Staying operational when donations and grant funds are down is a common hardship many nonprofit organizations (NPOs) face. According to a Nonprofit Finance Fund survey, 41 percent of NPOs ran a deficit in 2012. To combat this, many NPOs are adding for-profit ventures to help provide consistent revenue streams. In fact, over 50 percent of NPOs currently operate under a hybrid business model, which is up from 37 percent in 2006.

This article explains how to accomplish one of the most important steps in making this transition: convincing your organization’s board of directors that going hybrid is a smart decision.

Choose a Venture that Complements Your Mission

One of the board’s top responsibilities is to make governance decisions that align with your nonprofit’s mission and purpose. To show that a for-profit venture won’t cause mission drift, choose a business that compliments your organization’s established goals. For example, opening a for-profit bakery is illogical for a nonprofit focused on whale conservation, as bakery operations clearly don’t align with programs aimed at protecting whale populations.

For an organization on a mission to reduce hunger, however, a bakery could be a practical venture. A bakery produces food that can feed hungry people, and can create employment opportunities for the low-income individuals the organization serves, helping them gain financial independence so they can feed themselves. At the same time, profits from the goods sold can fund the nonprofit’s charitable programs.

Martin Schwartz, founder and president of Vehicles for Change in Halethorpe, Maryland, says choosing a complementary for-profit business was a must when he convinced the board to launch a used car dealership, Freedom Wheels, in 2005.

Vehicles for Change was already in the automotive business, so opening a dealership was a logical choice. The organization accepts donated vehicles, which they then repair and award to eligible families to help them achieve economic independence. Freedom Wheels created a channel to sell vehicles for a profit, which is used to benefit Vehicles for Change’s car ownership and auto technician and mechanic training programs.

Since the used vehicles sold are low-cost, they’re affordable for many low-income families—the population the nonprofit serves—meaning the business helps further Vehicles for Change’s mission. Because a dealership was a logical for-profit addition to the nonprofit, the board approved Schwartz’s request to start it.

The dealership was a success, and now the organization plans to open another for-profit venture: a 12-bay repair garage business to serve the public. It will provide employment opportunities for training program participants while serving as another revenue stream to support the organization and help advance its cause.

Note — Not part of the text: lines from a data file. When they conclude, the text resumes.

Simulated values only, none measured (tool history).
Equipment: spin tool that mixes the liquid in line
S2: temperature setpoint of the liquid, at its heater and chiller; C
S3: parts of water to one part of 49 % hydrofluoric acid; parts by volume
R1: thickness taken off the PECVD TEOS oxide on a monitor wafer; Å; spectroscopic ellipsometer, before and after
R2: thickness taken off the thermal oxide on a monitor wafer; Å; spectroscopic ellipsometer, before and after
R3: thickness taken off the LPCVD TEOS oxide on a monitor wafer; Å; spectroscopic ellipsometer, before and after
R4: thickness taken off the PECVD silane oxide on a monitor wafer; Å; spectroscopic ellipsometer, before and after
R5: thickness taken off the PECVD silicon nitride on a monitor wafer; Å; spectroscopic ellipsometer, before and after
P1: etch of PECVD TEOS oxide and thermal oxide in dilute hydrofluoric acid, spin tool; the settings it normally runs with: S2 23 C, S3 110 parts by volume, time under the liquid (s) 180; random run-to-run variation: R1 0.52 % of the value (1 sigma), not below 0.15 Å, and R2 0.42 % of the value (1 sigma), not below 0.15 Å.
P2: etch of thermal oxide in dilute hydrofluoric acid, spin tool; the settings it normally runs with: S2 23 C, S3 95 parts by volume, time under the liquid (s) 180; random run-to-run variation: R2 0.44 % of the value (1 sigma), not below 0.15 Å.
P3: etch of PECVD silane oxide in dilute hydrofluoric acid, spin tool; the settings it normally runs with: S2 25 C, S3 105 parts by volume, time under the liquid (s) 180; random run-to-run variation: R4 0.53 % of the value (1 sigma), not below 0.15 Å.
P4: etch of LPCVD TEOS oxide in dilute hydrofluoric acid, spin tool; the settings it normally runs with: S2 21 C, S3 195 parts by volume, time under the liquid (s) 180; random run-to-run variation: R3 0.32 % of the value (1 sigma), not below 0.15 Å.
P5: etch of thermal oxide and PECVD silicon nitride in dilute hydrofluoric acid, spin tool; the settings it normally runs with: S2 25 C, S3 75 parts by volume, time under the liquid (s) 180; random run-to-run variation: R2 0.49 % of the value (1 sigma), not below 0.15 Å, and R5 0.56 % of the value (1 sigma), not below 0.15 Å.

“It’s important that your venture ties as closely as possible to the mission,” Schwartz explains. “You have to consider how the general public is going to view the for-profit venture in conjunction with your nonprofit, so it has to make sense.”

Provide Financial Details to Show Risks and Costs

Most nonprofit board members already understand that operating on grants and donations alone is a risky venture, but may nonetheless balk at investing finances to start for-profit ventures. To instill confidence and gain their approval, you should present solid financial information and forecasts detailing the costs to launch the business and how you expect it to contribute to your organization.

Maureen Beauregard, president of Families in Transition, did just that. She says there was a lot of trepidation among her organization’s board when she first suggested opening a for-profit thrift store. However, she knew that if funding and donations decreased, Families in Transition would be in danger of closing, so she outlined a plan that illustrated how integral the business was for the nonprofit’s financial security.

The board agreed to take a calculated risk, but wouldn’t allow the nonprofit to acquire any debt. This was a challenge for Beauregard—she couldn’t apply for a loan, as is common when starting a business. Instead, she managed to secure a $300,000 grant from a foundation that was investing in social entrepreneurs, which was more than enough to start the thrift store.

Beauregard showed her commitment to fiscal responsibility in the finer details as well. She calculated that the rent for retail space would be $90,000 a year, so she suggested it would make more sense to purchase and develop a property at a cost of $30,000 per year instead.

This freed up $60,000 each year to cover other business costs, such as employee payroll, health insurance and building maintenance, or to use for the organization’s programs. This shortened the timeframe to profitability and turned a liability (rent costs) into an asset (property owned) that helps the organization’s bottom line.

Convinced by the financials that venture was a good idea, the board approved and the thrift store was successful. Families in Transition has since rolled out other for-profit businesses, including a second thrift store, all of which are self-sustaining and have no debt.

Tap Experienced People to Lead the Venture

Board members also need assurance that the for-profit venture will be driven by experienced professionals.

Schwartz explains, “Many nonprofits are run by program people who don’t necessarily understand the business side of things, so it’s important to hire someone who has actually run a business and understands all the nuts and bolts of getting a business off the ground. Someone who has startup experience, who understands the dedication and persistence required to successfully launch a for-profit business, could be a good choice.”

Astrid Scholz is the president of Ecotrust, an organization working to create resilient communities and ecosystems through a natural model of development. She determined that there was a global need for a program that would develop processes to help decision makers design in marine-protected areas.

In 10 years, the program transitioned from being underwritten by grants to accepting contractual and fee-for-service projects. Scholz believed turning it into a standalone for-profit business would be the best way to provide the structure it needed to continue growing and meet the needs of clients.

The board’s approval of the startup was contingent on finding a person capable of running it. In her search for a CEO, Scholz looked for someone that had both startup experience and a track record in a technology-oriented field. When she found a qualified leader, the board gave Point 97, which builds tools for data collection and marine planning, the go-ahead.

When Vehicles for Change established Freedom Wheels, the person Schwartz tapped to lead the charge had extensive experience working in automotive dealerships. His understanding of the business was reassuring to the board and an important factor in getting the venture approved.

Similarly, Families in Transition’s Beauregard hired a site supervisor with proven management experience to oversee operations when they opened the thrift store. She says that when you’re starting a new business, having someone with experience under their belt is essential, as there’s no room for error in a startup.

Overall, it’s important to be pragmatic in your approach when presenting your idea for a for-profit venture. Choose a business that aligns with and furthers your organization’s mission, create a detailed plan that explains how it will benefit your nonprofit financially and ensure you have the right leadership in place to run the venture. By showing board members the plan is both feasible and supports your nonprofit’s cause, you’ll provide them with the information needed to gain their approval.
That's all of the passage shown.